Have you noticed that editor color schemes tend to treat comments one of two ways?
- downplay the comments e.g. low contrast gray text
- emphasize the comments e.g. high contrast colored text
I suspect the tendency to downplay comments comes from coding styles that have a lot of "mandatory" comments, big blocks of boilerplate that isn't very relevant, or comments on almost every line. In this case the comments can obscure the actual code, so you want to downplay their visibility.
Whereas if the style is to have only a few, relatively important comments, then you want them to stand out.
Documentation comments are somewhere in between. Some editor/language combinations let you color documentation comments differently. That's easier with e.g. Javadoc where you use special /** commenting but harder with e.g. Go that just uses regular comments in specific contexts.
Top level documentation comments aren't usually a big issue because they aren't mixed with the code and don't obscure it too much. Given a choice I would make these "normal", neither important enough to highlight, nor distracting enough to downplay.
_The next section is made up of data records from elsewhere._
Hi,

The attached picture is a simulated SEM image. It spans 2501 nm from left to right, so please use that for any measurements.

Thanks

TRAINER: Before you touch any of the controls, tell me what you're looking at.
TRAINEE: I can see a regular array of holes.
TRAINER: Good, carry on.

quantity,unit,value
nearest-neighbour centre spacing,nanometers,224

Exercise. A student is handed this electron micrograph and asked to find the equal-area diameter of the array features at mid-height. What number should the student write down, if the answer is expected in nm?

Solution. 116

I can't find the reference now, but I saw something recently about an
editor/ide (Jetbrains?) that allowed you to toggle between displaying doc comments
either as formatted preview style, or as editable "raw" text. That seems
like a good option. Most of the time you just want to read the doc
comments and you don't want to see e.g. the Javadoc HTML tags. Go avoids
this issue by using more or less plain text (a bit like Markdown) for
their comments. A formatted preview style would differentiate documentation from code without downplaying it.
Personally, I don't write a lot of comments and I like them to stand out.